Battle Over 'Wokeness' At Christian Colleges Isn't Just About Politics, It's About Dollars

Detroit Free Press, Battle Over 'Wokeness' at Christian Colleges Isn't Just About Politics, It's About Dollars:

Grove City HillsdaleThe latest battle in Christian higher education isn't centered on theological issues, but rather on politics.

For decades, Hillsdale College and Grove City College mirrored each other.

Fiercely independent, neither takes any federal dollars, including government-backed student loans, in order to be exempt from most federal rules.

Located in bucolic settings — Hillsdale in agricultural southern mid-Michigan and Grove City in the hills of western Pennsylvania — one feels smarter simply by stepping on the carefully groomed campuses with spectacular academic buildings, chapels and residence halls. Both have reputations as bastions of conservatism.

But the last two years have started to push the two apart, at least in the minds of their core markets.

Hillsdale, to the delight of conservatives and the consternation of liberals, has continued to burnish its conservative credentials. It has worked closely on education matters with Florida Gov. Ron DeSantis  and Tennessee Gov. Bill Lee.

"The college's belief in genuine classical education and its deep admiration for the principles of the American Founding, as espoused in the Declaration of Independence and the U.S. Constitution, has made it a target for those who oppose such challenges to the status quo of what is now taught in most American institutions of higher education," Hillsdale spokeswoman Emily Davis told the Free Press, adding that Hillsdale wants all students, not just those in Michigan, to have a quality education. "Hillsdale College has been dedicated to pursuing truth and defending liberty since 1844 and has no plans of retreating from that noble effort."

And while Hillsdale alumni, students and faculty have been supportive of the college, alumni, students and faculty at Grove City have been engaged in all-out-war  over whether it is woke.

The two schools represent the newest battle in Christian higher education, one that isn't centered on theological issues such as creationism or who is God, but rather on whether Donald Trump won the last election or whether Black people are still targeted by systematic racism in America. It's about politics brought to campus, witnessed by students who arrive as self-styled culture warriors, armed with smartphones and social media.
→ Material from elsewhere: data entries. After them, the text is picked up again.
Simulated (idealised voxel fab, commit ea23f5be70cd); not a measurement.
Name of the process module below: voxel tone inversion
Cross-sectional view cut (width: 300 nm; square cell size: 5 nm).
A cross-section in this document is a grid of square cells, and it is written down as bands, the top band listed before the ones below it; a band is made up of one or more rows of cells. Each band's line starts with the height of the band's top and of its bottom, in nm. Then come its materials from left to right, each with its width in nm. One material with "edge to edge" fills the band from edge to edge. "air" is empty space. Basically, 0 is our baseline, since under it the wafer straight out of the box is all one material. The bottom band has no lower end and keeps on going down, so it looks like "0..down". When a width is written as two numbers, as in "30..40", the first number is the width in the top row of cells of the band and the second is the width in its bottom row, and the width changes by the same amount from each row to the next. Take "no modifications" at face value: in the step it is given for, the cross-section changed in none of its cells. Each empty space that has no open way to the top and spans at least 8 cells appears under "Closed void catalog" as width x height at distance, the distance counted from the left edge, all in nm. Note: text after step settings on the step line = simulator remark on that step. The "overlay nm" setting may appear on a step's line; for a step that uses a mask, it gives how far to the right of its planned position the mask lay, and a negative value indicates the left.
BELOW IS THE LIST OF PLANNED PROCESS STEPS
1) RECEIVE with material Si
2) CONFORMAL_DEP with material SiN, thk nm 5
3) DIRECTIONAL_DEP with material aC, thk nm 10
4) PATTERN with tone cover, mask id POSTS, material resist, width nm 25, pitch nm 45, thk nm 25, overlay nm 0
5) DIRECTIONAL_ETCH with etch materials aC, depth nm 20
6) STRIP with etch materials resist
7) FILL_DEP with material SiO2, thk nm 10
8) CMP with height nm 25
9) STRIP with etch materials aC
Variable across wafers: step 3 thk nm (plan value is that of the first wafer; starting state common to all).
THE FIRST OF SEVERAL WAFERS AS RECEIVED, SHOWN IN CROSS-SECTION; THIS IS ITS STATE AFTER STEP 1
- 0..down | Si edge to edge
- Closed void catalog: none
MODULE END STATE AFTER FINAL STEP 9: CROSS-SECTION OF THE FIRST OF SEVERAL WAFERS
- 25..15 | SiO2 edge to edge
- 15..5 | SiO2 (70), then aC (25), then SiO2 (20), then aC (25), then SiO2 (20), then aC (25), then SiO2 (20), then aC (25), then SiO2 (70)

This conflict of ideas is setting up a litmus test with real consequences: Want to survive and perhaps even flourish as a small religious liberal arts school? Don't invite someone to speak on campus who can be characterized as being woke. Have your soaring chapel be dedicated with a speech from Clarence Thomas. Be a training ground for the next Ben Shapiro.

"The clearer a faith-based institution is on where they stand on issues, the more families are happy with them," said Jim Hunter, chief executive officer of Emerge Education, a Pennsylvania-based college enrollment consulting firm. He has studied and co-authored an academic paper on the topic [How Institutional Identity Shapes College Student Recruitment: The Relationship Between Religious Distinctiveness and Market Demand].

The statistics show a clear result: Moving off  — or being perceived as moving off — from sufficiently conservative viewpoints is a major gamble with poor odds of success. The inverse is also true — the more conservative a religious-based college is, the better its odds are of not just surviving, but flourishing.

The growth comes in the crossing of two narratives. One: conservatives convinced in the depths of their hearts they aren’t welcome in higher ed and thus highly attuned to any slight — real or perceived — that their so-called safe institution is no longer a place where their views can be heard and even flourish. Two: a realization by college leaders that times are tough and they have got to keep people happy.

"It’s a major reality," said Grove City President Paul McNulty, a former George W. Bush appointee in the U.S. Attorney General's Office. "It’s a continuous reality. You have to always be thinking, 'how will this impact our ability to attract students?' " ...

"This is not a split over classic theological beliefs," said Andrea Turpin, an associate professor of history at Baylor University and the author of a book on gender, religion and the changing of the American university in the early 1900s. "Nothing about the creeds is at stake at Grove City. They aren't debating questions like: Who is Jesus?" ...

"What makes a small college successful isn’t being conservative per se; it’s being distinctive," Turpin said. "If the dominant universities and liberal arts colleges in the U.S. shifted over time to become conservative, I would predict it would be the more liberal small colleges that would thrive more, because they’d be offering more of an alternative that would give parents a reason to send their children there instead of somewhere else.

"So the challenge for small Christian colleges that don’t want to contribute to the country’s hyper-political polarization is a vision and marketing one: They have to articulate, implement and publicize what it is that they offer that is genuinely distinctive from what is on offer at a secular college but is not just being more politically conservative." ...

In the fall of 2021, a Grove City College chapel service featured chaplain Donald Opitz, who used a talk by Bryan Stevenson, a nationally known lawyer and social justice activist, to talk about mercy.

After the chapel service, a freshman there reached out to someone in the group of parents who filed the petition calling for change at Grove City to say he was troubled by the chapel service and wanted to know how he could stop the spread of critical race theory on campus.  About a month after that chapel service,  the parents published their petition, which included several examples of what the group said was evidence of CRT spreading at the college, most of which was reported by students to their parents.

That kicked off the debate over whether Grove City was "woke" and teaching CRT. It also showcased the polarization that is no longer just between Democrats and Republicans, conservatives and liberals, but between conservative and conservative and liberal and liberal.